Location:
MUNICIPAL OFFICIALS AND EMPLOYEES; RECALL;
Scope:
Connecticut laws/regulations; Background;

OLR Research Report


September 28, 2012

 

2012-R-0454

RECALL OF MUNICIPAL ELECTED OFFICIALS

By: Kristin Sullivan, Principal Analyst

You asked whether Connecticut municipalities may recall municipal elected officials and if not, whether the Generally Assembly considered legislation during the last 10 years authorizing them to do so.

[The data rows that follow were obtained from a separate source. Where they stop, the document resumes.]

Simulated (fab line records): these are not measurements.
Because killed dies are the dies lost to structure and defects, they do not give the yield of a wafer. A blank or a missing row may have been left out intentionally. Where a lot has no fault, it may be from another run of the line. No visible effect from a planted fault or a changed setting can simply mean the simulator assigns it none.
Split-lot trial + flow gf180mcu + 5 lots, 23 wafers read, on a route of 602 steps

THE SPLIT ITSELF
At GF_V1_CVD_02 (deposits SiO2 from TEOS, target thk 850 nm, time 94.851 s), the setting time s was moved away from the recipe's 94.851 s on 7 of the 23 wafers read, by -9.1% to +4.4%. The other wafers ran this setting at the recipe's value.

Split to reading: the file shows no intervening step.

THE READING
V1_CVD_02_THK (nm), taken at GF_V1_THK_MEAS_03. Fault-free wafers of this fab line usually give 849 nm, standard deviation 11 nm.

The state Supreme Court ruled in Simons v. Canty (195 Conn. 524 (1985)) that municipalities do not have the authority to recall—a procedure under which elected officials can be removed from office at an election called for this purpose by a specified number of voters. Specifically, the court found that municipalities lack recall authority because (1) under the state Constitution's home rule provision (Art. X, 1), they have only those powers expressly granted to them by the General Assembly; (2) the General Assembly has not enacted legislation conferring such authority; and (3) the authority is not implied in other municipal powers. However, five Connecticut municipalities (Bristol, Milford, New Haven, Stratford, and Westport) have recall authority, granted by special act before the enactment of the state Constitution's home rule provision.

Since 2003, the General Assembly has considered 12 bills authorizing municipalities to recall certain municipal elected officials. Of these, five were voted out of committee but died on the calendar (sHB 5698 (2002); HB 5092 (2003); sHB 6242 (2007); sHB 5894 (2008); and sHB 5827 (2009)).